Perspective can be a point of view, relative importance, the art of drawing things on a two dimensional surface to appear as though they are in a three dimensional space, and/or aerial perspective (the lighter, duller, bluer appearance) of distant objects with a huge volume of air between it and the viewer.


Some of those things are lies, lies that we tell the viewer convincingly enough for them to suspend reality in their minds eye and “see” things as they would really be were it real. Like Tromp L’oeil (literally to fool the eye), our brain doesn’t really experience reality. It has sampled reality and just kind of assumes a lot. Our hands may have experienced touch, our mouthes: taste, and our noses: odors, but our brain just interprets reality, except for headaches and dementia and things.



I like to tell people, it doesn’t really matter if you can draw an accurate portrait or figure; because, you could just draw a stick figure and our brain will interpret it as a person. We try to develop our skill in what is called realism, though, so that our drawing or painting approaches what we see in reality. It’s quite interesting really! Except, what we see isn’t real.

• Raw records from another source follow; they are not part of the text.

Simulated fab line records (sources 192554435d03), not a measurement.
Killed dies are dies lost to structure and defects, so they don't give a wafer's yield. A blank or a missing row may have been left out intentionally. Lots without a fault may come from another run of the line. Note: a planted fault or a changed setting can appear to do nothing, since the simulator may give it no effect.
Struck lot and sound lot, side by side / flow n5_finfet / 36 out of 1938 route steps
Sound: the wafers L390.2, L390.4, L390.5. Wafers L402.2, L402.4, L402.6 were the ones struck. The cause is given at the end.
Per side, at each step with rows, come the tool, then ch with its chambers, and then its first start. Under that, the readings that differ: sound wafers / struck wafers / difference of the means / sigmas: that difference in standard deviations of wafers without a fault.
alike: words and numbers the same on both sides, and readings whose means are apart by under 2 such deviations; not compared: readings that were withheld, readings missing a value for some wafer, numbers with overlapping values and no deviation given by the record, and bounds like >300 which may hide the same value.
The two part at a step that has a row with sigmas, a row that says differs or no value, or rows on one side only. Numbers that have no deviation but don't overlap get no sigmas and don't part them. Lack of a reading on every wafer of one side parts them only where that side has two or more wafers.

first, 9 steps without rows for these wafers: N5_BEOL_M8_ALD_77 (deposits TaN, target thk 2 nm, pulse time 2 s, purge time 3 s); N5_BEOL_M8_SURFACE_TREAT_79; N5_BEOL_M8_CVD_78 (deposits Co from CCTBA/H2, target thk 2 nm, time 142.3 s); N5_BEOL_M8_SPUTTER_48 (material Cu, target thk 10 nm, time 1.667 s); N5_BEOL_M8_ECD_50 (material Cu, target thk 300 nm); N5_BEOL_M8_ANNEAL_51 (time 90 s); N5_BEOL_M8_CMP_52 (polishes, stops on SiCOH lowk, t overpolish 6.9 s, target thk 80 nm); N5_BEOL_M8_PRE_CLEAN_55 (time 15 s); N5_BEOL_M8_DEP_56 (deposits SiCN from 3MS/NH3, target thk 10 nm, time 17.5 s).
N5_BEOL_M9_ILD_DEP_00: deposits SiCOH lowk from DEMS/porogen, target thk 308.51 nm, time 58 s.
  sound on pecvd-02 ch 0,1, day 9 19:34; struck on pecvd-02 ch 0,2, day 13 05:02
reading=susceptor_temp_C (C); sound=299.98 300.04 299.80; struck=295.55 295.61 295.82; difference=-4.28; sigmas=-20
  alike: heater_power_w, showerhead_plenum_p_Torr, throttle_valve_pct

There is reality: the object (light bouncing off an object), our eyeballs getting excited by the vibration of light, an electro-chemical signal sent down an optic nerve into a ball of neurons, and then there is an impulse sent down to our hand where we smush pencil or paint around on a flat surface. That’s like six translations removed from reality. Most of that is not reality, either, and are technically not true... interpretations, maybe. But, I digress.


So, we can get things into perspective; we can have a point of view about something; but we can also have a viewpoint looking into the picture plane (the paper or canvas) and the world we create inside that picture plane with a horizon line, vanishing points (linear perspective), and lighter, duller, bluer mountains off in the distance (aerial perspective).


Those are not the only lies we weave into the web of deceit, though. We are taught not to necessarily paint what we see, but what we know to be true; unless, we are practicing sight line seeing, in which case we are trying to draw it as we, actually, see an object’s size and shape from our perspective view point (literally, and sometimes figuratively!). Or, unless we are painting noses and are not supposed to be painting noses, but instead painting shapes, colors, and values that just look like noses. This comes into play when painting a happy little tree and it’s buddies (Bob Ross). One could actually look at the tree, or just paint a line here and another there and make a pattern of marks that our mind made up as tree.


Just to come full circle, there is the color wheel, pigments, figments of our imagination (artist’s license), values, and edges. All of these things are manipulated to create the illusion of reality, but may, in fact, be very different than what we can actually see. Take the visible light bandwidth, for example, there are some really brilliant eye squinting bright lights and some really deep, dark blacks in reality, but our paint has a fraction of that bandwidth, so we have to compress reality into a narrow bandwidth. Then there are the 10,000 values of which we can only discern 30 at most. So we crunch the value range down to 10 manageable values (Munsell).


No! Damnit! It’s either in the light family or the shadow family. If it’s in the light family, it’s either highlight or halftone. If it’s in the shadow family, it’s either core shadow (where light falls off) or cast shadow (where the object occludes or blocks the light). Four values, three gradients between them and voila, a seven value painted reality! Closer to us, end of form, and overlapping forms: hard edges. Farther away: softer edges, duller chroma. Some of us get good at it, and others not so much. It’s tricky!